YouTube To Block Indie Artists 'Within Days'
Music videos by artists such as Adele and Arctic Monkeys could be blocked by YouTube in the next few days after a number of independent record labels refused to sign up for its new subscription service.
Earlier this month trade groups representing thousands of labels and musicians appealed to the European Commission to intervene on their behalf.
They have accused the Google-owned company of offering unfair contractual terms to the independents in comparison to those offered to larger firms like Universal or Sony.
XL Recordings, which represents Adele and The xx, and Domino, the label behind the Arctic Monkeys, are understood to be among the indies holding out for a better deal.
YouTube has been planning a paid streaming service to compete with companies like Spotify, Pandora and Rhapsody for over a year.
The new paid-for service will enable users to watch videos or listen to music without any adverts, on any device, even if it is not connected to the internet.
Robert Kyncl, YouTube's head of content and business operations, told the Financial Times record labels representing 90% of the music industry have signed up to their terms.
"While we wish that we had 100% success rate, we understand that is not likely an achievable goal and therefore it is our responsibility to our users and the industry to launch the enhanced music experience," Mr Kyncl said.
A source told Sky News Technology Correspondent Tom Cheshire that 95% of labels have now signed up, which he believes suggests some may have given in.
Mr Kyncl said internal testing will begin in the "coming days".
A YouTube spokesperson told Sky News: "Our goal is to continue making YouTube an amazing music experience, both as a global platform for fans and artists to connect, and as a revenue source for the music industry.
"We're adding subscription-based features for music on YouTube with this in mind - to bring our music partners new revenue streams in addition to the hundreds of millions of dollars YouTube already generates for them each year.
"We are excited that hundreds of major and independent labels are already partnering with us."

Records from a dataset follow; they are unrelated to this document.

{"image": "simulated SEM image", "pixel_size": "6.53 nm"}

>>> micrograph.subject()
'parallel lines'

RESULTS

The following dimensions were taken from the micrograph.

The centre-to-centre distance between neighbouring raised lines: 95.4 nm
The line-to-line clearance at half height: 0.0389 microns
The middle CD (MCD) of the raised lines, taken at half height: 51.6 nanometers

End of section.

In the US, the American Association of Independent Music asked the Federal Trade Commission to prevent YouTube from blocking its member labels' content, saying that this "constitutes abuse of a dominant position with regard to the digital music and video streaming market," according a letter signed by the group's president, Richard Bengloff.
Last week Amazon launched its own music streaming service as part of its Prime subscription package.
In May, Apple acquired Beats Music as part of its $3bn purchase of Dr Dre's headphone-maker Beats Electronics.